India cannot grow into a major economy on services alone. Since the industrial revolution, no country has become a major economy without becoming an industrial power.
Arvind Panagariya, a professor of Indian political economy at Columbia University, USA, puts the issue clearly. He noted that some have argued that India can focus on IT, grow rapidly in services, skip industrialization, and yet transform itself from a primarily rural and agricultural country into a modern economy. He dismissed such ideas as “hopelessly flawed” and “far-fetched”.
“The right strategy for India is to walk on two legs: traditional labour intensive industry and modern IT. Both legs need strengthening through further reforms ….”
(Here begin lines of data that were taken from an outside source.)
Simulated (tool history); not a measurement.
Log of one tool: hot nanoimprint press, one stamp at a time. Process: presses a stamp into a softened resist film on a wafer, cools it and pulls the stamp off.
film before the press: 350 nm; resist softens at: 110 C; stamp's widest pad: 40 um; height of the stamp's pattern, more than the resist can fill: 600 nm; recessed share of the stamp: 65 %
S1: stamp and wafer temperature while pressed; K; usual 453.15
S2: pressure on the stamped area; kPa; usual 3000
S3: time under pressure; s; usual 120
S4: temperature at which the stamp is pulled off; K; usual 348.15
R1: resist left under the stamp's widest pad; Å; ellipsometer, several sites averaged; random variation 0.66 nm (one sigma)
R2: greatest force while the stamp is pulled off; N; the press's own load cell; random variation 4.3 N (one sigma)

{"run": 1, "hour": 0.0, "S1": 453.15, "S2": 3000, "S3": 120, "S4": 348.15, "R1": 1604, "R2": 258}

Industrialisation cannot take off without adequate infrastructure: By one estimate, economic losses from congestion and poor roads alone are as high as US$4 to 6 billion a year. Cost of most infrastructure services in India is about 50% to 100% higher than in China. The average cost of electricity for manufacturing in India is about double that in China; railway transport costs in India are three times those in China. China has spent over eight times as much as India on its infrastructure.
If there are budgetary constraints, the answer is to privatise these infrastructure projects.
Job creation is much slower in India and will continue to remain so until India’s infrastructure is brought up to date to attract the many manufacturers who will come to use India’s low cost workers and efficient services.